The Commerce Clause, as stated in Article 1. Sec. 8. Paragraph 3: To regulate Commerce with foreign Nations, and among the several states, and within the Indian Tribes;

“In none of the sixty-three appearances of the term ‘commerce’ in the Federalist papers is it ever used to unambiguously refer to anything beyond trade or exchange.” – Randy E. Barnett, Commerce clause expert and Georgetown University law professor.

In 1787 Regulate meant to smooth out or regularize. Regulate now means to bring under the control of law or constituted authority. The 1828 definition was To subject to rules or restrictions.

The Supreme Court has sometimes broadly interpreted the Commerce Clause and the Necessary and Proper Clause in Article One to allow Congress to enact legislation that is neither expressly allowed by the enumerated powers nor expressly denied in the limitations on Congress.

In McCulloch v. Maryland (1819), the Supreme Court read the Necessary and Proper Clause to permit the federal government to take action that would "enable [it] to perform the high duties assigned to it [by the Constitution] in the manner most beneficial to the people", even if that action is not itself within the enumerated powers. Chief Justice Marshall clarified: "Let the end be legitimate, let it be within the scope of the Constitution, and all means which are appropriate, which are plainly adapted to that end, which are not prohibited, but consist with the letter and spirit of the Constitution, are Constitutional."

In Gibbons v. Ogden (1824), the Supreme court gave the federal government the power to regulate all interstate commerce. Chief Justice John Marshall ruled that the power to regulate interstate commerce also included the power to regulate interstate navigation: "... [A] power to regulate navigation is as expressly granted, as if that term had been added to the word 'commerce' ... [T]he power of Congress does not stop at the jurisdictional lines of the several states….“.

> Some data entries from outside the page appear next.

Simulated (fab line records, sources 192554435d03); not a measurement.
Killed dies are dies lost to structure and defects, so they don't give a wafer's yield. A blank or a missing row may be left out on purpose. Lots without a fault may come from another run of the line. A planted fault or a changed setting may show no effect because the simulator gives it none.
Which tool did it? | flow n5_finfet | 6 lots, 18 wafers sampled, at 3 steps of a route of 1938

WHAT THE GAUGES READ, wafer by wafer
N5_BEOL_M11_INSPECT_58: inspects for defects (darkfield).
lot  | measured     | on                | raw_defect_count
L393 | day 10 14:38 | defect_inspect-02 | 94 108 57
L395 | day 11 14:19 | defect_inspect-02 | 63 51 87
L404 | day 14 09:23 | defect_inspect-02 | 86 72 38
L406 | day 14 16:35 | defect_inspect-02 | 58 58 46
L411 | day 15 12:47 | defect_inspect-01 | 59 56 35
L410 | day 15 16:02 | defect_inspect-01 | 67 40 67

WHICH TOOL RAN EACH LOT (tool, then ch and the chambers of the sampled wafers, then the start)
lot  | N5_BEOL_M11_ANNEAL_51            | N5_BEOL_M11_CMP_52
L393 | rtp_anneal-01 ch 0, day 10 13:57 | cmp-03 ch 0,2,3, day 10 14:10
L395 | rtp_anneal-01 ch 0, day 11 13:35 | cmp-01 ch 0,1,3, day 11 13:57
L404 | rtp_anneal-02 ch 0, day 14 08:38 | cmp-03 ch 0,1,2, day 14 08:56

In United States v. Darby Lumber Co. (1941), the Court upheld the Fair Labor Standards Act which regulated the production of goods shipped across state lines. The Court stated that the Tenth Amendment "is but a truism" and was not considered to be an independent limitation on Congressional power.

In United States v. Wrightwood Dairy Co. (1942) the Court upheld federal price regulation of intrastate milk commerce.

In Wickard v. Filburn (1942) the Court upheld the Agricultural Adjustment Act of 1938, which sought to stabilize wide fluctuations in the market price for wheat.

It was not until United States v. Lopez (1995) decision, after nearly 60 years of leaving any restraint on the use of the Commerce Clause to political means only, that the Court again ruled that a regulation enacted under the Clause was unconstitutional.

There are currently hundreds of regulatory agencies created from the Commerce clause, thanks mostly to FDR.

Each regulation can have the power of law and they are created by unelected bureaucrats.

In 2012, new regulations were issued costing $236 billion, the EPA accounting for $172 billion alone.

For example, the EPA (created in 1970) is a result of the usurpation of the Commerce Clause. There are many concerns surrounding this agency, as there are with the many other agencies of the federal government.